Husband Beats Wife to Death in Front of Children in Atyrau

cover Lyazzat Taskynbayeva, photo provided by the relatives of the deceased

Thirty-nine-year-old Lyazzat Taskynbayeva was killed by her husband, while their two young daughters witnessed everything. Her relatives told Orda.kz about the tragedy.

It happened on August 19. That day, the man once again began beating his wife. One of the blows struck the back of her head, and she stopped breathing.

The girls cried beside their mother, trying to wake her up, saying, “Mom, wake up!”

Lyazzat Taskynbayeva married 14 years ago. During her marriage, she gave birth to two daughters. Her sister, Maira, said Lyazzat’s husband abused her constantly, but she endured it for the sake of the family and believed he would change.
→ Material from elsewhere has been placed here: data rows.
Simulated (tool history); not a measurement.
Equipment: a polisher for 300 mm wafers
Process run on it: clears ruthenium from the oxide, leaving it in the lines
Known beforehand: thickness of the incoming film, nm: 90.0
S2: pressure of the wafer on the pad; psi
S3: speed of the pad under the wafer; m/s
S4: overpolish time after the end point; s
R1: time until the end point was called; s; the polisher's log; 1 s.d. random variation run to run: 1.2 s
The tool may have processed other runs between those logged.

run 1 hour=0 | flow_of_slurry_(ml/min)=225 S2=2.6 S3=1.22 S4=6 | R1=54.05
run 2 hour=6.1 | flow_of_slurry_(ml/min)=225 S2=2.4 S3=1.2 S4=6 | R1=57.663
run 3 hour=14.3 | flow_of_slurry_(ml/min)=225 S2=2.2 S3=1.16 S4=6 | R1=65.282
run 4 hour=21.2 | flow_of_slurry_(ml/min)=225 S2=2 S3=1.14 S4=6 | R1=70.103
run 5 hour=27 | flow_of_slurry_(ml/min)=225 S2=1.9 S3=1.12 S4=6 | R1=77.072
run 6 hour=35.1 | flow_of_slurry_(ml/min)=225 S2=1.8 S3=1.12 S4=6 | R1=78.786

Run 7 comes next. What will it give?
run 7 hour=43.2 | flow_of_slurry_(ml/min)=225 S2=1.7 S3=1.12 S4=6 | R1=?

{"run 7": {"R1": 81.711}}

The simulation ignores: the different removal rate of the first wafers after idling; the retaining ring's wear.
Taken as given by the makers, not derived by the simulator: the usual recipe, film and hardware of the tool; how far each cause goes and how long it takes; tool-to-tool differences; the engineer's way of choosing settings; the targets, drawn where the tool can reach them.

Why can’t a woman feel safe even in her own home? We live in the 21st century, in a modern and democratic country. Lyazzat had two little daughters. The eldest is in sixth grade, the youngest only in first. She hadn’t worked for the last two years, devoting herself to her girls. Their mother was their whole world. For the last five years of her life, her husband beat her systematically, especially when he drank. She endured it for the sake of the children, kept quiet, hoping he would change for the family’s sake.

After his wife’s death, the husband first called his sisters instead of an ambulance.

Lyazzat’s relatives claim they even refused to take her body from the morgue.

The fatal blow struck the back of her head. That’s what killed her. When my brother and sister arrived, the ambulance and police were already outside. Inside the house were her husband’s two sisters and the two little girls. The girls were crying over their mother’s body: ‘Mom, wake up! You’re just lying there! Get up!’ But Lyazzat could no longer answer, her sister recounted.

The children are now in a boarding school and need help from psychologists.

Apparently, when Lyazzat’s husband realized she was dead, the first thing he did was call his two sisters — not an ambulance or the police. Later, they showed cruelty, saying: ‘We don’t need the body, take it from the morgue yourselves.’ Such indifference and cruelty from women is a betrayal. If we had stayed silent, no one would have known about this tragedy. At first, the police denied it, then later confirmed it—only because we made it public and weren’t afraid of the backlash. This is not uyat (shame in Kazakh - Ed.), this is not a ‘family matter.’ This is murder. This is pain for the whole society. Lyazzat is gone. But her voice speaks through us. I am saying this because I have three daughters. And I do not want them to grow up in a country where a woman must remain silent about beatings, and where her life can end at the hands of the one who was supposed to protect her, said Maira.

The Atyrau Regional Police reported that a criminal case has been opened. The husband is currently in custody.